Nigel Farage will appear on Question Time on Thursday evening as the Reform UK man – who is not standing in the general election – returns to the show for his 36th appearance.
Fiona Bruce will present the hour debate from Epsom in Surrey with guests lined up for the show including Tory MP Damian Hinds, shadow health secretary Wes Streeting, Rose Hudson-Wilkin and Piers Morgan.
Farage will also be making an appearance, prompting an outraged response on social media.
The Reform honorary president, who has declined to stand as an MP in favour of helping Donald Trump out in America, launched his party’s campaign at a yacht club on the Kent seafront on Tuesday, which he described as the “frontline of the great national debate on immigration”.

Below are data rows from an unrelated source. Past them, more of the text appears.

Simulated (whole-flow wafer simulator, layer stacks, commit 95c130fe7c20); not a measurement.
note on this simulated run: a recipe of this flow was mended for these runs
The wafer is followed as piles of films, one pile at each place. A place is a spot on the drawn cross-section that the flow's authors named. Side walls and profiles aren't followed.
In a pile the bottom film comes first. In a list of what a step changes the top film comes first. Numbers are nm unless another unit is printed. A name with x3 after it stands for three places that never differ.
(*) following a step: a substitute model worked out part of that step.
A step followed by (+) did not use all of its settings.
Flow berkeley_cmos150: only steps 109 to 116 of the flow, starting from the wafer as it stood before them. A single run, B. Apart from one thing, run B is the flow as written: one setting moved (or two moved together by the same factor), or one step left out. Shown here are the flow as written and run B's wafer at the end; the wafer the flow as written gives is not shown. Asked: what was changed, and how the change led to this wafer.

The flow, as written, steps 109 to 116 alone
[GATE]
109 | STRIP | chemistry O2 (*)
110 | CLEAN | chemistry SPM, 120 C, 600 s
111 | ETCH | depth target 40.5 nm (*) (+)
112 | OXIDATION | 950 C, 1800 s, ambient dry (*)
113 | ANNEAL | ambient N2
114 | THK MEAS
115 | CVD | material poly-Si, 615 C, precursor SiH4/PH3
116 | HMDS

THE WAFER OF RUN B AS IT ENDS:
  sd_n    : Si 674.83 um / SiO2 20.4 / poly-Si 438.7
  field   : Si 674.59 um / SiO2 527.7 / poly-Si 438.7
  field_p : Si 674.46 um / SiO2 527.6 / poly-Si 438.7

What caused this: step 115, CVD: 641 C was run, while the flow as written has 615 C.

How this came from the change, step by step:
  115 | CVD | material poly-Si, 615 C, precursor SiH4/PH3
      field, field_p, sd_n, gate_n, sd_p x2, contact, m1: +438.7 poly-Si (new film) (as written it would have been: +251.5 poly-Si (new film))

His latest appearance on Question Time has prompted questions over “massively unbalanced” panels, which are often bereft of left-wing voices.
Figures collected by author Steve Paxton for 2022 showed a significant bias towards right-wing panellists from media outlets, as well as for politicians not elected to Westminster, Holyrood, or the Senedd.
Paxton wrote at the time: “Twenty-three appearances for right-wing media, but only two for the left. Fifteen employers but only five representatives of employees. A single Green MP, but two appearances for a politician who was paid £20k a month by a fossil fuel company while he was an MP [Nadhim Zahawi].
“It’s pretty difficult to reconcile these with the idea that the BBC’s flagship political debate programme retains any semblance of balance.”
In 2017, research revealed right-wing party Ukip appeared on almost one in four of the BBC’s flagship Question Time programmes in seven years prior – despite never having more than two MPs.
Huff Post UK analysis of the the 258 regular Question Time shows since May 6 2010 shows the anti-EU party had a representative on 24 per cent of the programmes.